Another Take on The Causes of The War of 1812

Discussion in 'The War of 1812' started by tri-n-b-helpful, Jan 9, 2016.

  1. tri-n-b-helpful

    tri-n-b-helpful New Member

    To properly investigate what caused this war, you need to look real hard at all the events leading up to this date.

    The American System was giving the British Imperialist Empire real headaches all over the world. At the time, every country under their rule wanted like crazy to be free of England's tyranny and become a sovereign nation. The roaring success of Alexander Hamilton's Public Credits System turned National Debt into National Currency and poured it into nation - building infrastructure, returning loads of money real fast into America's First National Bank. The imperialists were rip-roaring mad! The Empire Loyalists schemed day and night to crush America from both within and without. One of their best agents was Aaron Burr. He established the Private Bank of Manhattan in 1799 on Wall Street, which was already a hub of British-backed private financiers and slave and opium traders, as a direct attack on Mr Hamilton's National Banking Policies. Anyway, you can read all about it in Anton Chaitkin's Treason in America: From Aaron Burr to Averell Harriman, Second Edition 1985.

    So, moving on to 1804. This expert marksman, Mr Burr, assassinated Mr Hamilton in a provoked dual. Straight after, he wrote to the British Ambassador to Washington to offer his services to split up the United States by organizing sectional rebellions, for which he was tried for treason in 1807. He fled to England, where he stayed in the home of Jeremy Bentham, Lord Shelburne’s chief intellectual hired gun and the British East India Company’s ideologist.

    Now, in 1811, British agents in the USA made sure that the twenty year charter of the First Bank of the United States was not renewed.

    Then came the War of 1812, in which Britain invaded and burned down Washington, D.C. But that was just the beginning!

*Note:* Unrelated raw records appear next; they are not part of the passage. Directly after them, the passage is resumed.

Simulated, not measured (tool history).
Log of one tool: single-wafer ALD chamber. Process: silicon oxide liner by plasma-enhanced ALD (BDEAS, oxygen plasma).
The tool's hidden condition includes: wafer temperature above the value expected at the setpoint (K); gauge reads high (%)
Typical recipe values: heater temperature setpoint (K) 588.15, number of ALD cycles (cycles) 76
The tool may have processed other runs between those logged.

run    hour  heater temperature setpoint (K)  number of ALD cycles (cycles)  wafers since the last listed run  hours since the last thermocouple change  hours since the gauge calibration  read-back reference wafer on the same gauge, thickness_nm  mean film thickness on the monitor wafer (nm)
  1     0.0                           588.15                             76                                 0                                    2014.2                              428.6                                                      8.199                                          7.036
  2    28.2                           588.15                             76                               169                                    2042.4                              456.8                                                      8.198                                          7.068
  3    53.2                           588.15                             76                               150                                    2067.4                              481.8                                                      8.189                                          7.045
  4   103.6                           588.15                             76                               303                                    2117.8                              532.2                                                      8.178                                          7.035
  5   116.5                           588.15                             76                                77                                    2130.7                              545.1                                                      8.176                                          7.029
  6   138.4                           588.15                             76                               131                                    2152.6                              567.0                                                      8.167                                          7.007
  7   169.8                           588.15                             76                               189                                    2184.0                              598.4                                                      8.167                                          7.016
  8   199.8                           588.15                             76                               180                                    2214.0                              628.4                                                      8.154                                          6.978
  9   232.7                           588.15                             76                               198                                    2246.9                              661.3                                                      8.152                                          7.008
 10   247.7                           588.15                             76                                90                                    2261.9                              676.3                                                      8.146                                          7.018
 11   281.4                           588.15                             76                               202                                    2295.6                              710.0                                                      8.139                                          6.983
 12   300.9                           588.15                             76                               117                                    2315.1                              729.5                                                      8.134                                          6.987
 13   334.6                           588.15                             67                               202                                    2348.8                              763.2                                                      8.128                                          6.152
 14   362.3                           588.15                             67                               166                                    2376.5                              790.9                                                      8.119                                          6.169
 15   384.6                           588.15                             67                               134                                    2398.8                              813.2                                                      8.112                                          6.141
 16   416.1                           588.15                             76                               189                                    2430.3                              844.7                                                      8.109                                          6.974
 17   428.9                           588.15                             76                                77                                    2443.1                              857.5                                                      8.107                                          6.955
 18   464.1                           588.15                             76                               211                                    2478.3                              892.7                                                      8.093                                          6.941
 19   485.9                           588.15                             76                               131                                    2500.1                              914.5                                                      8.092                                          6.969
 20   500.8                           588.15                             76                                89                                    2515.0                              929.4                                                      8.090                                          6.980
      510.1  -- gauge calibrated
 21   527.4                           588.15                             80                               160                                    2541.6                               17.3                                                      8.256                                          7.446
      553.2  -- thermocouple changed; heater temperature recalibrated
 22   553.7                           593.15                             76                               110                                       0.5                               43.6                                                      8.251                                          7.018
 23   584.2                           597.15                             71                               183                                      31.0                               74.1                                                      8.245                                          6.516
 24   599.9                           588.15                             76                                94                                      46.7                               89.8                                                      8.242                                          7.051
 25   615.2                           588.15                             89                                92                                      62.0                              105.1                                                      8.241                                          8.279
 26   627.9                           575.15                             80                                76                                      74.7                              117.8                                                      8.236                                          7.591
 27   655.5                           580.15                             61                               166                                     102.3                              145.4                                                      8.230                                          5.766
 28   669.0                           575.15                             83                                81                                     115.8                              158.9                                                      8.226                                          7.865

    Because the US National Bank was now gone, the British launched all-out trade and financial warfare on America. As proof, Mr Bentham’s associate Henry Brougham (later Baron Brougham and Vaux) bragged of this warfare in a famous speech in the House of Commons on April 9 1816, which included Britain’s “free trade” dumping of every conceivable product upon America, even at a loss, to wipe out America’s domestic manufacturers, saying “Every thing that could be shipped was sent off; all the capital that could be laid hold of was embarked… it was well worth while to incur a loss upon the first exportation, in order, by the glut, to stifle in the cradle those rising manufactures in the United States, which the war had forced into existence contrary to the natural course of things.” Now, this “natural course of things” meant that the British planned to keep America as merely a weak raw materials producer for the British Empire—precisely as they have done to my country.

    Later, in disguise, Mr Burr snuck back into the USA during that war to continue Britain’s financial and political subversion of the USA. With no national bank, and after 5 years of financial chaos from British Economic Warfare, the U.S. government in 1816 chartered the Second Bank of the United States along much the same lines to the original. This stabilized your financial system, and provided the means for an extraordinary economic development program of steel manufacturing, railroads and canals, called “internal improvements”. National banking, combined with Mr Hamilton’s other major policy initiative of high tariff protection to develop manufacturing, became known worldwide as the “American System”, in opposition to the “British System” of "free trade" and privately controlled “central banks”.
  2. Loyalist

    Loyalist New Member

    Not again - more vitriol !
  3. tri-n-b-helpful

    tri-n-b-helpful New Member

    No, not really, just more of the same! :)

    I was asked to post this as a new topic and have the old one deleted, so I'm still waiting to see how that goes.

    Don't worry, I have plenty of good things to say about your country, given the opportunity. Unfortunately, I've become rather busy offline of late.